Disclaimer: This is part of my notes on AI research papers. I do this to learn and communicate what I understand. Feel free to comment if you have any suggestion, that would be very much appreciated.

The following post is a summary of the paper Denoising Diffusion Probabilistic Models by Jonathan Ho, Ajay Jain and Pieter Abbeel, from University of California, Berkeley. The paper was published in 2020 and is a follow up on Diffusion Probabilistic Models (DPM). Authors show that a simple reparameterization trick allows Diffusion Models to efficiently sample high quality images and close the gap with Denoising Score Matching models.

As already seen in the previous post, a DPM (of Diffusion Model) is a parameterized Markov chain trained using variational inference to produce samples matching the data after a finite time. It consists of a forward trajectory that adds small perturbations to the complex data distribution until reaching a tractable distribution, and a reverse trajectory where a function learns the reverse perturbation step. Once the model is trained we obtain an approximation of the data distribution where we can sample.

The method proposed by the authors is build on top of Gaussian DPM including the following modifications:

Forward trajectory

They ignore the fact that $\beta_t$ are learnable and fix them to constants. Thus, the posterior $q$ has no learnable parameters.

Reverse trajectory

In the case of the reverse distribution $p(\textbf{x}^{(t-1)} | \textbf{x}^{(t)}) = \mathcal{N}(\textbf{x}^{(t-1)};\textbf{f}_\mu(\textbf{x}^{(t)},t),\textbf{f}_\Sigma(\textbf{x}^{(t)},t))$:

  1. First, they set $\textbf{f}_\Sigma(\textbf{x}^{(t)},t)) = \sigma_t^2\textbf{I}$. Experimentally they use both $\sigma_t^2 = \beta_t$ and $\sigma_t^2 = \tilde{\beta}_t = \frac{1 - \bar{\alpha}_{t-1}}{1 - \bar{\alpha}_t} \beta_t$, with $\alpha_t := 1 - \beta_t$ and $\bar{\alpha}_t := \prod_{s=1}^t \alpha_s$.

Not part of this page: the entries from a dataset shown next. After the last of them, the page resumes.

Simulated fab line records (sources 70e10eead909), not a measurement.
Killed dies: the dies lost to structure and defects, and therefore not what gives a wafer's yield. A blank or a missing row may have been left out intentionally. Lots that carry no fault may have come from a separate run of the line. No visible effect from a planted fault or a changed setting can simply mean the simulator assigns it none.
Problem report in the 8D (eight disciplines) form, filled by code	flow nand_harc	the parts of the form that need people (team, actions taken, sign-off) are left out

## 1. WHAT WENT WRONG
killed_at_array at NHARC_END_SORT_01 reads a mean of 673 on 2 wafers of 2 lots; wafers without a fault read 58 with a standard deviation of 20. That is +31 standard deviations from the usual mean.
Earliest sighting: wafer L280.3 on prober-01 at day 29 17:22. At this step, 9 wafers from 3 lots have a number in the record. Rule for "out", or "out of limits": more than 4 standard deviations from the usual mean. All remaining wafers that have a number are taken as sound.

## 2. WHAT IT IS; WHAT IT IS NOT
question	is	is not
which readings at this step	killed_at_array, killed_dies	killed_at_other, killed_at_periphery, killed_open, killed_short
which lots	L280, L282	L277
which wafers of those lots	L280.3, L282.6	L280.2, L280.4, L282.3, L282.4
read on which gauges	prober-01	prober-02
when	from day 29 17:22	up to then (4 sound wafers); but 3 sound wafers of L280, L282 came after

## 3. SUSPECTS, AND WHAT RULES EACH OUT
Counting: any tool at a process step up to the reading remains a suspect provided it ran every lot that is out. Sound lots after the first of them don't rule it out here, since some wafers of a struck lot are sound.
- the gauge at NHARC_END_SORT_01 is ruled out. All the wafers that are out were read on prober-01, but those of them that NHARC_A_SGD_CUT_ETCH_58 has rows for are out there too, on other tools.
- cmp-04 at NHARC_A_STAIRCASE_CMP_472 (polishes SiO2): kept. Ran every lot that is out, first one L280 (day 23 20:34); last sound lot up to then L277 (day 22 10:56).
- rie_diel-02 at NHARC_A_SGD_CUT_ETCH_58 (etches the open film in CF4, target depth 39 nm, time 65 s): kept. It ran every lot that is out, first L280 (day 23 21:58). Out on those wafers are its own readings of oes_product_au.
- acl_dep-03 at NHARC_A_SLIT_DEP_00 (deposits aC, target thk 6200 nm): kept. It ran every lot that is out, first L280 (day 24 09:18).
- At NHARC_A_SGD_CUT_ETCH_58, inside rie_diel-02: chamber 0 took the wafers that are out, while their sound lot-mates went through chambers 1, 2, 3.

  2. Second, they propose the reparameterization $$ \textbf{x}_{t} (\textbf{x}_{0}, \epsilon) = \sqrt{\bar{\alpha}_t} \textbf{x}_0 + \sqrt{1 - \bar{\alpha}_{t}} \epsilon $$ where, $\epsilon \sim \mathcal{N}(\textbf{0}, \textbf{I})$. This leads to parameterizing the mean as $$ \textbf{f}_\mu(\textbf{x}^{(t)},t) = \frac{1}{\sqrt{\alpha_t}}\Big( \textbf{x}^{(ts)} - \frac{\beta_t}{\sqrt{1-\bar{\alpha}_t}} \textbf{f}_{\epsilon}(\textbf{x}^{(t)}, t) \Big). $$

With these, each of the summands of the bound of the log likelihood can be simplified to $$ L_{\text{simple}} := \mathbb{E}_{t, \textbf{x}^{(0)}, \epsilon}\Big[ || \epsilon - \textbf{f}_{\epsilon}(\sqrt{\bar{\alpha}_t} \textbf{x}^{(0)} + \sqrt{1 - \bar{\alpha}_{t}} \epsilon, t) ||^2 \Big] $$

This resembles denoising score matching over multiple scales indexed by $t$ [3], and further simplifies the diffusion model’s variational bound.

References

[1] Ho, J., Jain, A., & Abbeel, P. (2020). Denoising Diffusion Probabilistic Models. arXiv:2006.11239.

[2] Sohl-Dickstein, J., Weiss, E. A., Maheswaranathan, N., & Ganguli, S. (2015). Deep Unsupervised Learning using Nonequilibrium Thermodynamics. arXiv:1503.03585.

[3] Song, Y., & Ermon, S. (2019). Generative Modeling by Estimating Gradients of the Data Distribution. arXiv:1907.05600.